Prophets With Delphic Delusions

One knows not to question the wisdom of the Delphic seers, those voices of prescience whose cryptic counsels were so poorly interpreted by their clientele. Whether that be poor ole King Polydectes who was warned he would be killed by his foster-son or some other glutton for advice. If Polydectes, like the rest of us mere mortals, had been forced to resort to the Olympic raffle and got a seat in row ZZG125, he’d have had about as much chance of being hit by Perseus’s stray discus as Sisyphus had of completing the boulder-rolling leg.

Those Delphics were mighty wise, how they were able to factor in all those contingencies, the temper tantrums on Mt. Olympus, misfired arrows of Eros, the remnants of another of Dionysus’s wild parties; it must have been some academy to develop such foresight in its seers.

Politics in those days was a rough and tumble trade, a beauty contest and a stolen bride could spark a ten-year war. With Zeus playing the field female politicians found the glass ceiling awfully difficult to break, what with jealous wife Hera not adhering to the rules of the sisterhood. No matter how brave one was in battle there was always an Achilles heel one had to be virulent to protect.

It shouldn’t be forgotten that an array of business ventures crumbled in these unstable times – Medea Childcare Services just never got off the ground while Penelope’s embroidery business hit a snag when the long lost husband returned to murder all the clientele. The only one with a regular revenue stream seemed to be Charon’s ferry service, no shortage of dead people willing to pay the required obol to get across. Bloody monopolies.

Still the electorate was even more fickle in those days, if Zeus disagreed with your policies and he’d had a bad day in the office he’d hurl a lightning bolt or get his brother Poseidon to irrigate your coast with a twenty-foot wave. You thought negotiating with media moguls was difficult; try disagreeing with Athena when she demands a multi-billion dollar temple built in her honour.

However, in these simpler times the Delphic art seems to have been long forgotten. It’s such a shame, because there has been a long list of pretenders. For example Nostradamus’s prose is so ambiguous that any disciple can claim to predict virtually anything. And what of the woeful predictions in the last few hundred years: the Thousand Year Reich, the Fall of Capitalism, “No Child Will Live in Poverty By 1990”, an English tennis player winning Wimbledon, you’ll get good odds from Centrebet on any of these.
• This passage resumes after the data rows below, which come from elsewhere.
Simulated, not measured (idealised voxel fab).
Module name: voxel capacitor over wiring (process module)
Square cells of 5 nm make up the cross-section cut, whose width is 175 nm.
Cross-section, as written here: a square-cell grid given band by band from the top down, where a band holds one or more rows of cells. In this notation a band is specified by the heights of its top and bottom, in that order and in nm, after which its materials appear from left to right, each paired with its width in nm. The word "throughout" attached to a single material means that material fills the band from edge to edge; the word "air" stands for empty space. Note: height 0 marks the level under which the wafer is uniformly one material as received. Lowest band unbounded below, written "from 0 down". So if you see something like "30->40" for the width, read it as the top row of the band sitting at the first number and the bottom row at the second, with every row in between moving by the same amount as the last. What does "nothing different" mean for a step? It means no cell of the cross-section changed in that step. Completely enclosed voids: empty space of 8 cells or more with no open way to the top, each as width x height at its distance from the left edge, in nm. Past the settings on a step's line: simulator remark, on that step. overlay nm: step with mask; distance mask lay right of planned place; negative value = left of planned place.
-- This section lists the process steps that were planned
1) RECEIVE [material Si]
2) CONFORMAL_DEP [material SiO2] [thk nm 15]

Mind you this hasn’t stopped our beloved pundits from making the most foolish of predictions. The egg is still being scraped off the faces of some of our wisest voices; read anything mid-2001 and you would be certain the Howard empire was in its twilight. Now our wise minions of commentary (or should that be dysentery for the Woody Allen buffs) have raced to assure us of the fact that the sun shines powerfully out our leader’s behind. Apparently there have even been discussions of this being tapped as a renewable energy source, but those darn lobbyists soon nipped that idea in the bud.

Such certitude, when the last two elections have been decided by a couple of thousand votes in about twenty-odd electorates. With electorate redistributions, pissed-off locals, idiot sitting MPs, feral independents, anything can happen. And we’re still quite a distance from the next election, so one of million things could happen. I could make a prediction, but I know I’m bound to make a mighty arse of myself, which I’m probably already doing. So I’ll stick to my I-Ching, which I hear is a wonderful source for financial advice.